On the face of it, a liveblog of a UFC bout should be a great idea. In fact, it worked extremely well for the LA Times for the title fight between Weidman and Rockhold, with the writer Todd Martin painting a wonderful word picture of the fight:
Rockhold briefly looks for a kimura from the bottom but gives that up and stands back up. The fighters trade knees to the body from the clinch. Rockhold grabs a guillotine but doesn't have Weidman's body secured so it's very difficult for him to finish. Rockhold continues to grab the choke, though, and Weidman looks uncomfortable if nothing else.
So when McGregor's quick finish Jose Aldo in just 13 seconds robbed us of some lengthier Martin descriptions that most of the UFC world would have been expected, Martin exceeded himself. It all began in the lead up to the fight, with Martin emphasising the size of the task McGregor had ahead of him:
Jose Aldo is the greatest featherweight in MMA history. He is undefeated for over 10 years. He is the only UFC featherweight champion there has been. A dynamic striker with excellent takedown defense, athleticism and an underrated ground game, he has beaten the best in the world for years. Conor McGregor has talked himself up like perhaps no other fighter in the history of the sport, declaring his greatness since debuting in UFC and winning all his fights for the organization.
Then came the fight, and while Martin had a nice and to the point intro, the coverage of the fight was even more succinct.
McGregor knocks Aldo out cold with his first big punch. It was a left hook as Aldo came in. He followed with a few punches on the ground but they weren't necessary at all.
It's something that a child would say. To the point, and not giving anything else despite the parent pleading for more information. The only way Martin could say any less was as if he went "Punch, down, unnecessary punches. Over".
No wonder Martin was so impressed, the only barely longer post fight thoughts:
Conor McGregor is one of the remarkable stories in sports. The man came in talking about how great he was from day one, talking himself up like few others ever have.
It was like he willed it into being.
While the Americans were busy fawning over McGregor's prediction skills, the Brazilians were busy mourning Aldo's reputation. O Globo was more concerned about their champion than the "lightning defeat by his biggest adversary". They did throw some kudos to McGregor's mouthy ways though:
McGregor earned a reputation for outspoken and visionary to provoke their opponents and beat them the way predicted before the fight.
Aldo was no different.
That was what French newspaper Le Figaro focused on too, referring to the McGregor's predictions before comparing his punches to recently dethroned boxing champion Wladimir Klitschko:
The large mouth McGregor did what he had said: put the Brazilian to the canvas in the first round.
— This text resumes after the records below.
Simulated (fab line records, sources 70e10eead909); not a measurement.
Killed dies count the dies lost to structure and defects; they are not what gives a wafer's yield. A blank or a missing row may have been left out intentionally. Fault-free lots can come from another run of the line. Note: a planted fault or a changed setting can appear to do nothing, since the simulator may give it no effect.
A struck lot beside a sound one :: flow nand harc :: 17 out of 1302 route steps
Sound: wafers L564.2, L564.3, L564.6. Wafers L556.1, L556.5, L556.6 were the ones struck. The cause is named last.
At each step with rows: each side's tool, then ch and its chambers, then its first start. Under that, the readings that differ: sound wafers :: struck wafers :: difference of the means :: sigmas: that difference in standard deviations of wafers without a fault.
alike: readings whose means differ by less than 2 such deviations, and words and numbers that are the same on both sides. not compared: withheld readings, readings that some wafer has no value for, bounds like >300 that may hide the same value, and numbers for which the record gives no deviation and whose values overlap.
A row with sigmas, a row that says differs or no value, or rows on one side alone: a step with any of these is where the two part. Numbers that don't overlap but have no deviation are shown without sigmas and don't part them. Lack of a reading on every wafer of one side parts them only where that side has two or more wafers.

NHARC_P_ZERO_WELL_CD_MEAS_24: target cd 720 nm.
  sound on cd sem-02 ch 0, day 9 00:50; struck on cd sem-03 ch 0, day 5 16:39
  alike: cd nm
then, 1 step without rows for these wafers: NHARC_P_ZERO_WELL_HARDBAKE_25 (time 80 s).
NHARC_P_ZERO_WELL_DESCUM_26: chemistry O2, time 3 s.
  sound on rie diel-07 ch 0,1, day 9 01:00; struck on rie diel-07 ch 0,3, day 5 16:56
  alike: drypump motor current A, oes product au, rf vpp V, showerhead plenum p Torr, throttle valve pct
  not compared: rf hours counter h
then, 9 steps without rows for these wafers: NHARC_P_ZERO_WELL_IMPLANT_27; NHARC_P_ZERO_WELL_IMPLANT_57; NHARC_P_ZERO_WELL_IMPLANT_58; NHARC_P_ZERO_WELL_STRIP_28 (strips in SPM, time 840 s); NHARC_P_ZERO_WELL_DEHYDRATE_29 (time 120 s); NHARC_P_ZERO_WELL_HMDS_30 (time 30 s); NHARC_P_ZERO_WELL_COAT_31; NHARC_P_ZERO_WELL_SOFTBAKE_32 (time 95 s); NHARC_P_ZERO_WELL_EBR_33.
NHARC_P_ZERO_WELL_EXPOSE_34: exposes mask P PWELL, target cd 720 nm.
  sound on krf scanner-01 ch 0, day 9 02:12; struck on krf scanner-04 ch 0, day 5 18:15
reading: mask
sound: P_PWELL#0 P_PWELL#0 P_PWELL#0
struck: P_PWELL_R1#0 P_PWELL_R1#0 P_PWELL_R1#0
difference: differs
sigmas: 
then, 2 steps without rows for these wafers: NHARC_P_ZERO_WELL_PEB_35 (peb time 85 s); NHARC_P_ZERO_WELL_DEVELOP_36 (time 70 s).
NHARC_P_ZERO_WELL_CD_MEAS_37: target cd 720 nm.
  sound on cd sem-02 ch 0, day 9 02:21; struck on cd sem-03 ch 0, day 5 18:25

The first attack on the Brazilian, Irish countered with a lightning left hook to the jaw before give Klitschko two "hammerfists" on the ground, the referee having already rushed to stop the match.
The Sydney Morning Herald decided to compliment McGregor on his confidence and style and how it has helped his rapid rise in the sport in just over two years:
McGregor, 27, has been gaining popularity in the UFC rapidly since his debut, a mixture of clever trash talk and entertaining fight style endearing him to fans across the world - but many thought Aldo would be a bridge too far for him.